November 4, 2025 PPC campaigns from A to Z: how they work and what to expect
Read the complete guide to PPC campaigns, from A to Z. Learn how to increase return on investment (ROI) and generate qualified leads.
Article Contents
- What is PPC advertising and how do campaigns work?
- Why invest in PPC campaigns?
- How to manage PPC campaigns properly?
- How to measure PPC campaign success and which metrics to track?
- What does a successful PPC campaign look like in B2B practice?
- How to calculate ROI from PPC and which format should you choose?

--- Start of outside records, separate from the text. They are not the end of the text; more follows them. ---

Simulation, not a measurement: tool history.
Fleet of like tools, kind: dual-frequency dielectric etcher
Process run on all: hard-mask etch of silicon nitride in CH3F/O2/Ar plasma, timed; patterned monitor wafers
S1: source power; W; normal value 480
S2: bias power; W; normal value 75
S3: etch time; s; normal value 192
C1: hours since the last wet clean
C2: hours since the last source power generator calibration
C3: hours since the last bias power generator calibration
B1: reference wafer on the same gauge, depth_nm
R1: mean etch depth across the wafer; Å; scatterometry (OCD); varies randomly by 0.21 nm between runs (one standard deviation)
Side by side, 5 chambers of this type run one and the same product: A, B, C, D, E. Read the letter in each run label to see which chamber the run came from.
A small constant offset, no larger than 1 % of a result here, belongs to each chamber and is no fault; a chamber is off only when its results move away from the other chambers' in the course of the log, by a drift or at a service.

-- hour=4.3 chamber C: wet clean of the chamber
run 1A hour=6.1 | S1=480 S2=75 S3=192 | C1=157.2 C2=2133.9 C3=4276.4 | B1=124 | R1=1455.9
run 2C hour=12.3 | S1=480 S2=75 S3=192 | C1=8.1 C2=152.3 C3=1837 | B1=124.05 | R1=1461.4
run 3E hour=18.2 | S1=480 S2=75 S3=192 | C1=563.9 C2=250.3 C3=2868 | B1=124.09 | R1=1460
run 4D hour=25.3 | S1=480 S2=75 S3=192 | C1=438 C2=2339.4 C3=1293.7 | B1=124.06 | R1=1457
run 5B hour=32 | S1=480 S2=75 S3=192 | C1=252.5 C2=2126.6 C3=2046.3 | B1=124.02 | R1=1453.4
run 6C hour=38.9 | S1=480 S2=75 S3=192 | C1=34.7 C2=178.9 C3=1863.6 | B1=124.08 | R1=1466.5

- Frequently asked questions (FAQ)
- What to do tomorrow: recap and next steps
Do you want every CZK 1 you put into advertising to generate real enquiries? PPC campaigns, or performance advertising, are a core tool for companies in both B2B and B2C. This article takes you through the topic from A to Z: what PPC means, how to measure success and how to maximise return on investment (ROI). You will see specific numbers (CTR, conversions, CPL) from the Czech market, practical tips from a PPC specialist and a comparison of the most important formats (Google Ads, Sklik, YouTube, LinkedIn). At the end, you will also find a case study and a simple ROI calculator that make it easy to see whether your campaigns are truly profitable.
- PPC (pay-per-click) advertising lets you target relevant audiences and measure results clearly.
- Key campaign metrics: CTR around 5-6%, conversion rate 5-7%, average cost per lead (CPL) around CZK 1,500.
- Benefits of PPC: instant activation, flexible budget, precise targeting (including B2B decision-makers) and fast performance data.
- Google Ads holds around 80-90% share in the Czech Republic, Seznam Sklik around 10-18%. Google has greater reach, while Sklik offers lower CPC for local campaigns.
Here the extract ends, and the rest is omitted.